Question

The area bounded by the circles ${x^2} + {y^2} = 1$ and ${x^2} + {y^2} = 4$ , and the pair of lines $\sqrt 3 ({x^2} + {y^2}) = 4xy$ in the first quadrant is equal to:
$
  (1){\text{ }}\dfrac{\pi }{2} \\
  (2){\text{ }}5\dfrac{\pi }{2} \\
  (3){\text{ }}3\pi \\
  (4){\text{ }}\dfrac{\pi }{4} \\
 $

Answer 1

Hint: Here we have given two equations of circle and a pair of straight lines is given so first of all we have to find individual equations of straight line and then draw a diagram of all the curves given and then shade the region in first quadrant which is formed by all four equations. And now we have to just find the area of that shaded diagram.
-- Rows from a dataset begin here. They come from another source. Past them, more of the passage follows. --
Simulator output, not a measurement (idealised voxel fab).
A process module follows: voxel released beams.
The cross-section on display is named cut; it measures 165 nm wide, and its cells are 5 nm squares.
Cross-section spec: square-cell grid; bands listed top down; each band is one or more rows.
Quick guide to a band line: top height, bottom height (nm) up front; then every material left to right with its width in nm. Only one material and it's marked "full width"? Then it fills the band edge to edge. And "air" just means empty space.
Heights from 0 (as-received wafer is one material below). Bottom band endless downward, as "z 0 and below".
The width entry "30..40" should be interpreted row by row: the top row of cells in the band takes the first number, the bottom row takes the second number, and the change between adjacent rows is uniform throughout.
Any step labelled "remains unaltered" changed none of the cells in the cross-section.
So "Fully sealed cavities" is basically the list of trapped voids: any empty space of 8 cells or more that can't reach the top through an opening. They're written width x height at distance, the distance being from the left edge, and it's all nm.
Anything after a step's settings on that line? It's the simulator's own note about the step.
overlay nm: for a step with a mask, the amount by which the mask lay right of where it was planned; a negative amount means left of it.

Complete step by step answer:
Given- Circle 1: ${x^2} + {y^2} = 1$ and Circle 2: ${x^2} + {y^2} = 4$
Pair of lines: $\sqrt 3 ({x^2} + {y^2}) = 4xy$
Find the individual equations of the straight lines. We have
$\sqrt 3 {x^2} - 4xy + \sqrt 3 {y^2} = 0$
Factorizing,$\sqrt 3 {x^2} - 3xy - xy + \sqrt 3 {y^2} = 0$
Simplifying,$(x - \sqrt 3 y)(\sqrt 3 x - y)$
Line 1: $x - \sqrt 3 y = 0$ Line 2: $\sqrt 3 x - y = 0$

We need to find the shaded area. For this, we will use the sector formula.
When area of only a sector of a circle covering $\theta $ angle is to be found:
$\dfrac{\theta }{{2\pi }} \times \pi {r^2}$
Here, since we have to find the area of the region between two circles:$\dfrac{\theta }{{2\pi }} \times \pi [r_2^2 - r_1^2]$
The angle $\theta $ here is (60 - 30 = 30) i.e. $\dfrac{\pi }{6}$
${r_2} = 2{\text{ , }}{{\text{r}}_1} = 1$
On solving, we get
Area = $\dfrac{\pi }{4}$ .

So, the correct answer is “Option 4”.

Note: Whenever we get this type of question the key concept of solving is we should have knowledge on how to find individual equations of straight line when the equation of pair of straight lines is given. The formula of area of sector should be remembered. Area of sector = $\dfrac{\theta }{{2\pi }} \times \pi {r^2}$.